Astra Taylor, What is Democracy?, 2018, color, sound, 107 minutes. Sylvia Federici with Astra Taylor.

SPOILER ALERT (sort of): What Is Democracy? doesn’t deliver an answer to its titular question or a remedy for our bleak times in the United States. What the film offers instead is a peripatetic and sweeping glance at a centuries-old problem through a chorus of shrewd assessments. And by chorus, I mean to denote ancient Greece and tragedy. This isn’t a hopeful documentary—how could it be?

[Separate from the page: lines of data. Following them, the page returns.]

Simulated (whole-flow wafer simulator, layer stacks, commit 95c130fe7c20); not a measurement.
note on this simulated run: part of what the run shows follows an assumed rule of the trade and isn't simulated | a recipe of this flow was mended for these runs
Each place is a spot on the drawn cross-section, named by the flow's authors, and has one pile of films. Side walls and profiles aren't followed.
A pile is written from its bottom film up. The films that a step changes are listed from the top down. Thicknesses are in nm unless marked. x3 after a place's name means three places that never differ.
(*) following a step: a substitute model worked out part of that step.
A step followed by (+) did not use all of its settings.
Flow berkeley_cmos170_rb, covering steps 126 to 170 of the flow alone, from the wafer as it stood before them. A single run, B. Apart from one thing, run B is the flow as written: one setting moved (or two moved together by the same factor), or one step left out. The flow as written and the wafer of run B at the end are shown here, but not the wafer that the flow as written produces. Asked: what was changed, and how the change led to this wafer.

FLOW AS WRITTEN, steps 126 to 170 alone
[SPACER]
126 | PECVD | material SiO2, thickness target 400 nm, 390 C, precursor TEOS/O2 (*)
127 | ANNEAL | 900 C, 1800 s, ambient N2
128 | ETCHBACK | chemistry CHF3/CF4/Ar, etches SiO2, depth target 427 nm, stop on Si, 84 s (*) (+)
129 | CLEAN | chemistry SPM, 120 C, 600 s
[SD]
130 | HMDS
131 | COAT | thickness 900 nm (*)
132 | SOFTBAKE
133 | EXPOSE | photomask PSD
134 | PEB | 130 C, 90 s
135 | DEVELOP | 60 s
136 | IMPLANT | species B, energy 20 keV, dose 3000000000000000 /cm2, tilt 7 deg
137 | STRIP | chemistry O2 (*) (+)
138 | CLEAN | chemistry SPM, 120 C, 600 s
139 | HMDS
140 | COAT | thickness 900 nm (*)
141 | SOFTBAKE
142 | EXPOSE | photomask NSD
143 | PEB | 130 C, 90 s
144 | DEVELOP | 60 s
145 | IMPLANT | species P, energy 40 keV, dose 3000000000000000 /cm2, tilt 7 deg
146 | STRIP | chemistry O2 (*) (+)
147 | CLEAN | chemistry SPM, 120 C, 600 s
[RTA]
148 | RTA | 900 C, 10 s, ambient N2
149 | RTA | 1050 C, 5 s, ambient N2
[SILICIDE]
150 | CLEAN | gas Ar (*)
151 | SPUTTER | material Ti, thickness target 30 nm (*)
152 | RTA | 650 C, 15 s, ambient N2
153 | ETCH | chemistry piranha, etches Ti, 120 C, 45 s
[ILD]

In lieu of speaking primarily with philosophers as in her past films—Zizek! (2005) and Examined Life (2008)—here writer and director Astra Taylor gathers a divergent group of interviewees: young students in Miami, college students in North Carolina, politicians in Greece, trauma surgeons, refugees, poets, activists, and more. A barber giving someone a shave is perhaps the most on point: “I think that democracy is inherently flawed because people have to act it out and, like Machiavelli said, men are a sorry breed.” He’s not speaking about those who, incomprehensibly, don’t vote—who don’t act it out—he’s talking about people who can’t vote. As a felon, he has been disenfranchised of his voting rights, and much of what he says underscores how dispossession always and everywhere finances possession.

One strength of the film is that each voice rings out clearly, even the privileged and not so clear-eyed. “Trump was the legal hand grenade that we’ve thrown into the system,” declares a twentysomething man, violently bringing to mind an earlier scene where scholar Eleni Perdikouri unpacks Plato’s warning in 380 BC that a demagogue who promises to overthrow the rich and let the people rule will eventually take power in any liberal democracy. Quotes from the Republic are dispersed throughout the film; this feels at times heavy-handed but serves as a reminder that democracy, with its uneasy bedfellows of majority rule and liberalism, was a fragile ideal from the very start.

Taylor also interviews more philosophically inclined luminaries—Silvia Federici, Efimia Karakantza, Wendy Brown, and Cornel West—to form a different chorus, one that supplies historical facts and a bit of theater. In the ancient agora of Athens, the gregarious Karakantza explains that after a revolt in the early sixth century, Athenians created a novel system wedding demos (common people) to kratos (strength). Since voting was considered too dogmatic, government officials were selected randomly, though, as we know, women, enslaved people, immigrants, and many others were excluded, that is, they not considered citizens. This earliest form of direct democracy was a way to defy the upper classes from becoming the majority and to ensure, as Karakantza says, “the well-being of the people—we forget about that.”

Moments later, we witness refugees arriving by ferry in Piraeus. These scenes cut right to the core of our ageless amnesia. A young woman named Salam Magames from Aleppo (or as she says, “the end of the world”) talks about leaving her family behind and the recent rape of a seven-year-old girl during her journey through Macedonia’s border. She’s asked to define freedom, and without hesitation she replies that it means humans get all their rights: to a wage, to healthcare, to vote, and, moreover, to dignity, that ever-elusive concept tangled up for centuries with class, rank, and status. While there’s no consensus on what democracy is—likely because it’s both too large and too small of a concept and insists on certain universals—what emerges throughout the film are the lived realities of those denied citizenship, the evicted in our grand age of rights. A Guatemalan immigrant seamstress in a worker-owned sew-and-cut factory weeps and worries about being separated from her children. An Afghan asylum seeker, who had to leave Pakistan because his ethnicity put him in danger, discusses how he believes democracy is justice––yet another unrealized archetype. I could go on.

The film opens with Federici in Sienna, Italy, claiming we shouldn’t abandon the word democracy because of the hard work of those who fought for its realization. (No names are given.) Midway through, Angela Davis argues for a new form of democracy—new conditions, new political possibilities, maybe a new word for it, even. (No specifics are given here either.) So, while we wait for a better term, we go with what we’ve got: Writing recently in Bookforum, Taylor remarked that she once thought to title this film The Trouble with Democracy, but in the end that felt a bit too pessimistic, even as democracy, nearly everywhere, is at risk with populists and furious electorates on the rise. She landed on a more open-ended name—a conundrum, verging on a mystery.

What Is Democracy? is currently on a US tour.